At a public hearing on electoral reform at Temple on Monday, May 23, Michael Hagen, director of Temple’s Institute for Public Affairs, told state representatives that moving Pennsylvania’s presidential primary from April to early March could increase the state’s national influence, drive up voter participation and encourage campaigns to invest resources in Pennsylvania.

In his testimony before the House Republican Policy Committee, chaired by Rep. Mario Civera Jr. (Delaware County), Hagen also argued that the impact of moving Pennsylvania’s primary to early March “may not be all that great.” Even if the primary is moved up, the primacy of the New Hampshire primary and the Iowa caucuses — both currently scheduled for late January in 2008 — will likely remain unchallenged.

“The big disparity in influence is between the very early states, especially Iowa and New Hampshire, and all the rest,” said Hagen, who is also on Temple’s political science faculty. Besides, he added, many other states are considering moving up their primaries, which would dilute the impact of Pennsylvania’s move.

Hagen acknowledged that the problem of “front-loading” on the primary calendar has rendered many states’ primaries, including Pennsylvania’s, nearly meaningless.

“Presidential campaigns have little incentive to pay attention to the particular concerns [of Pennsylvania residents],” Hagen told the committee. “The electorate understands that nothing is at stake in later primaries. … Therefore, many people in those states don’t bother to vote.”
Hagen said the problem “cannot be solved by individual states — it requires a national solution.” While he acknowledged that there has been little progress toward the interstate coordination required for such a solution, Hagen said that Pennsylvania’s move could have an unintended positive side-effect.
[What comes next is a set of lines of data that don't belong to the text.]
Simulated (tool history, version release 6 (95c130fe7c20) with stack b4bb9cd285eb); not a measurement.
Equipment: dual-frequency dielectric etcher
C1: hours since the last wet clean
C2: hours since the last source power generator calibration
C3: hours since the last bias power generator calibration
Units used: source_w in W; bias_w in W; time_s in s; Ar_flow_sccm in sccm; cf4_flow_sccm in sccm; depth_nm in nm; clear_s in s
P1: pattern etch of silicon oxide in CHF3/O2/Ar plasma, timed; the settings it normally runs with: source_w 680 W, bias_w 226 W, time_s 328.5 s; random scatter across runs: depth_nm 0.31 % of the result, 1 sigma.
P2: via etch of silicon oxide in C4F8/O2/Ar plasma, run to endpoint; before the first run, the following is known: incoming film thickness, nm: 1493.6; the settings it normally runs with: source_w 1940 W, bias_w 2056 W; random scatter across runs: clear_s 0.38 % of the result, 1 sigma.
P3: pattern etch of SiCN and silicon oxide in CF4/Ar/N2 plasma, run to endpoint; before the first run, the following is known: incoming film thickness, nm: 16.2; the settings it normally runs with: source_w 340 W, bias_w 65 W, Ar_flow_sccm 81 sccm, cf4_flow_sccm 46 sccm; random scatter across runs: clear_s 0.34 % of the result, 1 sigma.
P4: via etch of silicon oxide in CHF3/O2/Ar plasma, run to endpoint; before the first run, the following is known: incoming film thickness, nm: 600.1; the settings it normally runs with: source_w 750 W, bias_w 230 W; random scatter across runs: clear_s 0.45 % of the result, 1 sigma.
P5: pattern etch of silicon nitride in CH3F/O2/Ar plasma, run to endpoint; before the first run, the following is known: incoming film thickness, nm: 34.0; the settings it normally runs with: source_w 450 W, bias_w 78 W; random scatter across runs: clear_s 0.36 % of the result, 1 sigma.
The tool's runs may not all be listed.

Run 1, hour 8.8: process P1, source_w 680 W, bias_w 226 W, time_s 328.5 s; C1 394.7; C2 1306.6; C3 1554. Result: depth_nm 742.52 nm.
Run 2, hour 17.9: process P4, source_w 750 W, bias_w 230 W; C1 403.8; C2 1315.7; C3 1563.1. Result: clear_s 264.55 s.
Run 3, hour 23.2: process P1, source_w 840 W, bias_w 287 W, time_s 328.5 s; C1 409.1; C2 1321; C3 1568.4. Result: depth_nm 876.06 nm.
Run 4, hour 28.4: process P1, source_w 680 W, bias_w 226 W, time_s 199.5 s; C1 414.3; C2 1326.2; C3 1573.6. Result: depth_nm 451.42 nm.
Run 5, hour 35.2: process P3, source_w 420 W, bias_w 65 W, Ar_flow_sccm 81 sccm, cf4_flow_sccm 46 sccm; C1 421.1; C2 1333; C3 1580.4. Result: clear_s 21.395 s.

“It may be that the prospect of a 2008 primary calendar even more front-loaded than ever before would help to motivate a national solution,” he said.

Hagen, who was the first witness in two days of hearings, concluded his testimony on a sobering note.

“None of the issues I’ve addressed really cut to the core of the problem of voter participation,” he said. “If participation is the ultimate goal, [moving up the primary] is just working around the edges. To really increase voter participation … would require making registration and voting much easier.”